HTML to XML Conversion Sample #4 - HTML Text Formatting Tags
Goto Sample #1
Goto Sample #2
Goto Sample #3
This is the 4th of several examples describing the details of how the Chilkat HTML-to-XML library converts HTML into well-formed XML.
By default, HTML text formatting tags (b, font, i, u, br, center, em, strong, big, tt, s, small, strike, sub, and sup) are dropped during the conversion. A method exists, UndropTextFormattingTags, which can be called to prevent the tags from being dropped.
Here is an example with and without formatting tags dropped.
<html><body>This <b>is</b> a <i>test</i></body></html>
The XML output with text formatting tags dropped is shown below.

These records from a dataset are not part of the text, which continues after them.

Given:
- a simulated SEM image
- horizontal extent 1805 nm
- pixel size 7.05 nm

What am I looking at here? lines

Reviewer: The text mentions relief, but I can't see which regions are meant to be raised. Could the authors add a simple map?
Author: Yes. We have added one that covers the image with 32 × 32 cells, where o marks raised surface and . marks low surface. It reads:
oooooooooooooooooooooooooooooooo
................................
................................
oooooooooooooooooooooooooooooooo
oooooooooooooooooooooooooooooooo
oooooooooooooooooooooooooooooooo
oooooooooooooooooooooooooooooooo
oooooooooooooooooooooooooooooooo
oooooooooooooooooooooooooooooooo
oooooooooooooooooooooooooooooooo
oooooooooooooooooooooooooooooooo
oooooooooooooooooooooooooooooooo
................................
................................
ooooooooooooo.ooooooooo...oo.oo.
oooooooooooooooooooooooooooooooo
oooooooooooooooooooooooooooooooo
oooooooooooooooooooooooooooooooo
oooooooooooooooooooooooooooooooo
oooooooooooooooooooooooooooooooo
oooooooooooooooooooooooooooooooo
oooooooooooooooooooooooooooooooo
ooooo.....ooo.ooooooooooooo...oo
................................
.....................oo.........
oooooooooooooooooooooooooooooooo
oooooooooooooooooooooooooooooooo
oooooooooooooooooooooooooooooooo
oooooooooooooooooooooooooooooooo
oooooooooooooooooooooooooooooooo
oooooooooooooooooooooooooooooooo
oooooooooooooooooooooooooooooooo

<?xml version="1.0" encoding="utf-8" ?>
<root>
<html>
<body>
<text>This is a test</text>
</body>
</html>
</root>
The XML output without text formatting tags dropped is shown below.
<?xml version="1.0" encoding="utf-8" ?>
<root>
<html>
<body>
<text>This </text>
<b>
<text>is</text>
</b>
<text>a </text>
<i>
<text>test</text>
</i>
</body>
</html>
</root>
(The Chilkat HTML-to-XML API is offered across many programming languages: Ruby, Perl, Python, Java, C#, VB.NET, etc.)